World Record Holder for Rowing the Atlantic solo from Europe to South America
Part of the first disabled crew to Row any Ocean and Holder of 4 Guinness World Records
Former Royal Marine Commando
Lee Spencer joined the Royal Marine Commandos in 1992. He completed operational tours of Northern Ireland and Iraq where he led a section in the first wave on the assault of the Al Faw peninsular. Lee then served as a troop Sergeant before qualifying for special duties and subsequently undertook 3 tours of Afghanistan often working in an undercover and covert role.
In January 2014 whilst helping motorists who had crashed into a motorway central reservation, Lee lost his right leg below the knee having being hit by debris from a further crash. Conscious throughout, Lee was able to utilise his military training to save his own life by instructing a passer-by to apply a tourniquet. This received national news coverage (Daily Mail: 2014 Lee Spencer Accident) and Lee was awarded the High Chief Constables award for his selfless actions on the night.
In 2015 as a crew member of Row2Recovery’s all amputee crew of four, Lee rowed across the Atlantic from La Gomera in the Canaries to Antigua and into the Guinness world record books as the first physically disabled crew of four to row any ocean. (Telegraph: 2015, Row2Recovery)
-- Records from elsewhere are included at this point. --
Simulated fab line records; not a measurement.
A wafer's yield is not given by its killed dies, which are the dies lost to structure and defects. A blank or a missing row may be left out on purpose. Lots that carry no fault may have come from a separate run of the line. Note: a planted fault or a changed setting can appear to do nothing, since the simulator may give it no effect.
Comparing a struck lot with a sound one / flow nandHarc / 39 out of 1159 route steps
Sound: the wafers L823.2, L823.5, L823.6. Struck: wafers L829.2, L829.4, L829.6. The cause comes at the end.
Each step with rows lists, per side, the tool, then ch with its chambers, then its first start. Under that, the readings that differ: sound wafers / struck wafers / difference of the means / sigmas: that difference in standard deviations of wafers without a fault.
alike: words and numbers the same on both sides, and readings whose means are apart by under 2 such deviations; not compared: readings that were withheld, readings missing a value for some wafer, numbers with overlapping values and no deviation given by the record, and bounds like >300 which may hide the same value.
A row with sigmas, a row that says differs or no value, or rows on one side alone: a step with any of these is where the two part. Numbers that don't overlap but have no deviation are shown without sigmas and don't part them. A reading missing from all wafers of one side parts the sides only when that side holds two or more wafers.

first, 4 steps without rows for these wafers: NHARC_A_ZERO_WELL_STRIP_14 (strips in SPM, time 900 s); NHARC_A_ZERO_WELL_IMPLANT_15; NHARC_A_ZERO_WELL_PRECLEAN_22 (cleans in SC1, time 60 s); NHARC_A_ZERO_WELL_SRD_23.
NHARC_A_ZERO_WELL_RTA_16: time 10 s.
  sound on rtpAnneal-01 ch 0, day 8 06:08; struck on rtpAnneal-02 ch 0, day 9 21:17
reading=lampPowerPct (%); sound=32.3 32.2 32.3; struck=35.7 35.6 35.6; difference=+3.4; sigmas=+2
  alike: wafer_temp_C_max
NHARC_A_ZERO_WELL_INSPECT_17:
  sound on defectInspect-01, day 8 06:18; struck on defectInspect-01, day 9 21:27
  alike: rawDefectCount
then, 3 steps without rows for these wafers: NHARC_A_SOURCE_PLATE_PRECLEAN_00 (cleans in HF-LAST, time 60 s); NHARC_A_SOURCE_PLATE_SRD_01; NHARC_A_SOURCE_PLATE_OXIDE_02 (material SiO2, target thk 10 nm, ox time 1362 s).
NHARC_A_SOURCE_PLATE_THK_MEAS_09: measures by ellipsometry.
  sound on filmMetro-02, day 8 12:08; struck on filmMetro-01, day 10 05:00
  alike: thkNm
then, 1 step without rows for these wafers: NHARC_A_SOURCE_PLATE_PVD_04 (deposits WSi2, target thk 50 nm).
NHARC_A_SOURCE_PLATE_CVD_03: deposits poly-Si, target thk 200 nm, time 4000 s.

In January 2019, after several postponements due to a family bereavement and adverse weather conditions, Lee set off from Portimao, Portugal to attempt rowing solo and unsupported from mainland Europe to mainland South America. 60 days, 16 hours and 6 minutes later he rowed into Cayenne, French Guiana not only becoming the first physically disabled person to do so and completing the longest solo row of any disabled person, he also beat the able bodied record by an astonishing 36 days.
As The Rowing Marine, Lee raised money for The Royal Marines Charity and the Endeavour Fund. Following his success he received a video call from HRH Duke of Sussex, to congratulate him upon his achievement. In 2019, he was awarded the BEM (British Empire Medal) for charitable fundraising, and was featured in 2019’s Guinness Book of Records, coming to a total of 4 Guinness World Records. He holds the world record for the fastest unsupported row across the Atlantic.
A natural and engaging speaker, Lee’s incredible personal story has captivated a range of audiences: From school children – often those deemed to have the most challenging behaviour – to after dinner gala events and the England football team in their pre 2018 World Cup training camp.